And there are other ways to praise a child's manners. You could say "Wow you are so polite." or Just tell them "you have very good manners" The idea of not calling your child good (Gender isn't the issue here) is that by constantly saying that your child is a good girl/boy you are ingraining it into their identity and If they do something bad or are punished it challenges the child's identity and makes it harder to cope. I'm not saying the theory is perfect but I don't see how rude it is to politely tell someone who is interacting with their child that you would prefer them to not say something.
But she is a girl. And she was good. What's wrong with telling it the way it is? Where does talking to a pet come into this? I never for a second thought that's how you'd talk to an animal. And if you do, so what? Like Rach said, what else are you supposed to say? "You're such a good little ----?" Are we not to praise children anymore?

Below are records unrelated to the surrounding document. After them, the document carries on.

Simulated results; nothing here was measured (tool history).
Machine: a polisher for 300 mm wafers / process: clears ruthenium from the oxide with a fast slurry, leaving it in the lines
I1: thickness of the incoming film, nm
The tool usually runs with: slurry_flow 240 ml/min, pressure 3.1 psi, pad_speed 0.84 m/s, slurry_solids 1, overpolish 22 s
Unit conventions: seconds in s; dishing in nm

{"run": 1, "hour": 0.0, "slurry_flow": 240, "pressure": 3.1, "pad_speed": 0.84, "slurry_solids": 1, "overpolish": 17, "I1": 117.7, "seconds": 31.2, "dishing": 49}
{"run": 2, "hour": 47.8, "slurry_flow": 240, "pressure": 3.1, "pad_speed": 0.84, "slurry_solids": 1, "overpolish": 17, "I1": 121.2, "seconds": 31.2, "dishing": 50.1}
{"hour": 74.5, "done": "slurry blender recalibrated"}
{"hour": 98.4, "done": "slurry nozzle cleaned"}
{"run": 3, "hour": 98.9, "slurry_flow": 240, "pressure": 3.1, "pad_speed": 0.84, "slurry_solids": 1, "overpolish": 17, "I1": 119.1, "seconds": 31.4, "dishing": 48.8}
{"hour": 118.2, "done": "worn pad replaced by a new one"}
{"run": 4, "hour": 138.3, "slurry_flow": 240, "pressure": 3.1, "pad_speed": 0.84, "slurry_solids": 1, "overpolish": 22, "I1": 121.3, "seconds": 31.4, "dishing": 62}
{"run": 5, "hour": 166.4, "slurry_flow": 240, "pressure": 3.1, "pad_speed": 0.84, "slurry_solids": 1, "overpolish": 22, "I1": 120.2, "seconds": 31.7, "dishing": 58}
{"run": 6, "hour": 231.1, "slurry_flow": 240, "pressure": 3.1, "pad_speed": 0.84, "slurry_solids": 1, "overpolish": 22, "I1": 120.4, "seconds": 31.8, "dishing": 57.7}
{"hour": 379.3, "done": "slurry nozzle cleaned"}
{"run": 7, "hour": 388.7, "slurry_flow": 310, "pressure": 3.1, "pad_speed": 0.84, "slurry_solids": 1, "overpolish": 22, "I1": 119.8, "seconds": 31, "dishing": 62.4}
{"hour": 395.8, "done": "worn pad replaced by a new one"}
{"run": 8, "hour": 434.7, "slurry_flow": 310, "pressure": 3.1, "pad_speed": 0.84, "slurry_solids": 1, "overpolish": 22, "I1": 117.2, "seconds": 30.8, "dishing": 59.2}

Since I work with children, this sort of thing kind of happens to me all the time. I oblige the parents wishes but I secretly think they are insane. They get completely crazy when it comes to food too. I understand the seriousness of a food allergy, but some of the "organic" police get a little nutty. The "sugar" freaks are just as bad, high fructose corn syrup is one thing, but insisting on only agave nectar can be a bit much, especially when the parents don't limit themselves to these same restrictions. I am never serving food to kids but I have to overhear this and I want to stand up and scream...I was raised on highly processed food, high fructose corn syrup and I watched television morning, noon and night...it is going to be OK! Sometimes parents can go to far with this stuff.
I am a parent of four and I've said the wrong things to my kids in front of myself. ;)
"Muhthaf**king crackwho*re" hopefully is a ways off for me, though. Lol.
You know, if that's how you choose to parent then go ahead but don't expect all of society to know or do the same. I think it's extremely rude that someone would correct you for saying something that was- SO OBVIOUSLY- well intended on your part. I'm offended and I wasn't even involved! She could have instead joined in and said something like " Yes, ____ your behavior was excellent at dinner tonight, you colored quietly, etc..." I'm so thankful I don't live in a big city where people care more about doing things "correctly" than they do about people.
When i was in high school, I babysat for a family that insisted that everyone around them use the phrases "good job" and "bad job" when the child performed well/poorly. No "attaboys" (they were a family of boys), no "good boy". Always "good JOB". I can understand, paradoxically, not using "bad BOY", but the "good boy" and "attaboy" restrictions always bothered me. And I never once ever thought it made it sound like I was talking to a dog. for the record, I refer to my dog as "fella". :)
I was also taken to task by soneone else who had named his son after himself - this child is a true "junior". But we were NEVER, ever to refer to him as "Junior". Well, one day (again, I was in high school, making my way through babysitting gigs), I slipped up and called him "Junior" - a term that I had generically been using with ALL of the boys that I babysat at one time or another. Boy, did this man take offense. I received a five minute lecture about how this child was NOT to be referred to as "Junior" because, he was NOT a clone of his father (even though THAT'S HOW HE NAMED HIM) and he was "his own person" and would be allowed to form his OWN identity.
Ironically, this child has grown up to be an absolute clone of his father.... despite the fact that, to my knowledge, the word "Junior" was never again used around him, except as a suffix to his formal name.